Once properly sorted, the golf balls are then packaged for shipping to retail stores under the Reload brand, or are organized for sale through the company’s websites.

 

Krueger and Jones have seen it all in the last 20+ years of growing PG Golf Professional, both the good and the bad. Shortly after they committed to the business full time, they began to hear whisperings of some nebulous entity called “The Internet” that could serve as a medium for selling goods directly to customers over long distances. As the Internet grew, PG began to experiment with the idea of selling their refurbished/refinished golf balls directly to the consumer.

“The arrival of the Internet was HUGE for us,” Krueger said. “We started hearing about it in the late ‘90s, so we put some golf balls up to see if they sold, and they did. We thought, ‘Hey, that’s kinda cool,’ so we did it again, and it kept working.”

In the last five years, PG has focused a large portion of its attention on direct-to-consumer sales. What was an immeasurably small part of their business 15 years ago has now grown to about 33 percent of the company’s sales.

On the negative side of things, you have the “Nighthawks.” Cool name, terrible concept. Nighthawks is the term coined to represent other parties that illegally come on to golf course property – usually at night – and dive for golf balls. While it may sound like a silly concept, it is a serious threat to the used golf ball business. Krueger and Jones – in conjunction with their contracted golf courses – have done everything they can to prevent, stop and discourage these “Nighthawks,” including having a few of them arrested. You can’t police every hazard at every golf course, however, and the risk of lost inventory is one they have to live with.

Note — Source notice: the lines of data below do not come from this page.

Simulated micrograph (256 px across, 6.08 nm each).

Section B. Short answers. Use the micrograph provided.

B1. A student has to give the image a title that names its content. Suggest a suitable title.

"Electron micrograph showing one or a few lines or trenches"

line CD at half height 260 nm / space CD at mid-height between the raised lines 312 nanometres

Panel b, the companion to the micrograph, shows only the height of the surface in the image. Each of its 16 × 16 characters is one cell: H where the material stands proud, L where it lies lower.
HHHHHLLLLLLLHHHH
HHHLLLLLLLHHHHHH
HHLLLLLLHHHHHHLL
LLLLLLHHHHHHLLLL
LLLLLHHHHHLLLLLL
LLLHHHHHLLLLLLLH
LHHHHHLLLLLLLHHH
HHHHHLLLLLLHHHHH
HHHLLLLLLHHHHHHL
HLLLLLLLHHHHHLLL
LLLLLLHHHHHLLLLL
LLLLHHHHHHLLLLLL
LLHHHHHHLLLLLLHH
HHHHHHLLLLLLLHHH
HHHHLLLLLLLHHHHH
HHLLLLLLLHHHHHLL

Then there are the golf ball manufacturers to deal with, of which PG Professional Golf (and other used golf ball sellers) have zero relationship with. You can bet companies like Titleist, Bridgestone and TaylorMade would like nothing more than to see companies such as PG go away for good. In the past, litigation has popped up in attempts to accomplish just that, but to no avail. There are rules and requirements set in place to protect the original manufacturers however, mandating language on packaging and the inability to use the companies’ logos in any way.

All in all, it probably wouldn’t be a stretch to say that Krueger and Jones are living every amateur golfer’s dream (other than being a Tour pro, of course). The used golf ball empire they have built is unmatched across the globe, and as long as there are golfers rocketing pristine white golf balls into ponds, lakes and streams, they will be there to retrieve them.

As we finished our tour of the PG warehouse, I searched far and wide for the Scrooge McDuck-type fault filled with golf balls and equipped with a diving board, but to no avail. Like they said, they leave the golf ball diving to the professionals.